11.     All feedback on the CCO Review will be provided to the Independent Panel.  The Panel will report on the key issues and community and stakeholder feedback in May and will provide a final report and recommendations in July 2020.

Tātaritanga me ngā tohutohu

Analysis and advice

12.     To identify the scope of their work, the Independent Panel has distilled the essence of the review terms into a list of issues, that forms the basis of the engagement and eventual report. The list and prompts, at Attachment A, provide a structure for local boards to give feedback.

13.     The three key areas of focus set out in the list of issues are:

Issue

Area of Focus

CCO model, roles and responsibilities

The essential question here is whether the CCO model delivers council services with the maximum of operational efficiency, transparency and accountability, or whether there are better ways to deliver such services

CCO accountability

Here the key question is whether the council’s current approach to holding CCOs to account on behalf of Aucklanders could be improved

CCO culture

The central issue here is whether CCOs need to improve how they consult, engage with and respond to the wider community and council

Tauākī whakaaweawe āhuarangi

Climate impact statement

14.     Local boards have an opportunity to consider suggestions that might improve climate change outcomes/mitigation in their feedback on the CCO Review.

Ngā whakaaweawe me ngā tirohanga a te rōpū Kaunihera

Council group impacts and views

15.     The Independent Panel is engaging across the council group on the review, including:

·   the chair of the independent panel wrote introducing the panel and the review objectives to all CCO chairs and chief executives, councillors, local board chairs, chief executive of IMSB and the co-chairs of the Mana Whenua Kaitiaki Forum on 20 December 2019

·   the panel met briefly with the CCO chief executives and chairs on 28 January 2020 to discuss the proposed review process and CCO engagement. Each CCO was asked to provide the panel with key stakeholders/customers

·   individual meetings have taken place with CCO chief executives and board chairs over February and March 2020, and the panel is meeting with CCO stakeholders.

Ngā whakaaweawe ā-rohe me ngā tirohanga a te poari ā-rohe

Local impacts and local board views

16.     Local board formal feedback on the CCO Review, including issues experienced with CCOs, good practice and options for improvement, is sought by the Independent Panel by 3 April 2020.

17.     Material on the CCO Review was available at Have your Say local board events for the Annual Budget.

18.     Following the conclusion of the Independent Panel’s review, as part of the development of the next 10-year budget, local boards will have the opportunity to provide formal views on any proposals for change to the CCO model.

Tauākī whakaaweawe Māori

Māori impact statement

19.     Staff presented to the Mana Whenua Kaitiaki Forum on 19 December 2019. The panel met with one of the Forum co-chairs and mana whenua are invited to provide feedback to the panel.  Mana whenua have also been invited to a hui with panel members on 18 March 2020.
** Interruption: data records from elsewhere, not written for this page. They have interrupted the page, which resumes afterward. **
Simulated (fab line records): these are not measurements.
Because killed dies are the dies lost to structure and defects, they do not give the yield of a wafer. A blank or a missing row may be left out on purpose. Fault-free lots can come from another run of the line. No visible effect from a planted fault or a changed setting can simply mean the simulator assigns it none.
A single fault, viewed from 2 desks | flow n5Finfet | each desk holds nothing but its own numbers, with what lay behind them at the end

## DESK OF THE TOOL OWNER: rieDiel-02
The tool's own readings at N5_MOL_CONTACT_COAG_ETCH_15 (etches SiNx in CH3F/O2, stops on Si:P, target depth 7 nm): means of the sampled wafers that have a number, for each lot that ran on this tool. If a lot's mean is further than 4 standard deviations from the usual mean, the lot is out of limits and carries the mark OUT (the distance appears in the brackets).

20.     The panel has met with the Independent Māori Statutory Board. 

21.     Panel members spoke on Radio Waatea to promote Māori interest and feedback on the CCO review. Material on the CCO review is being provided at mataawaka events for the Annual Budget and mataawaka organisations have been briefed on the review during the public engagement period. 

Ngā ritenga ā-pūtea

Financial implications

22.     There are no financial implications from this report.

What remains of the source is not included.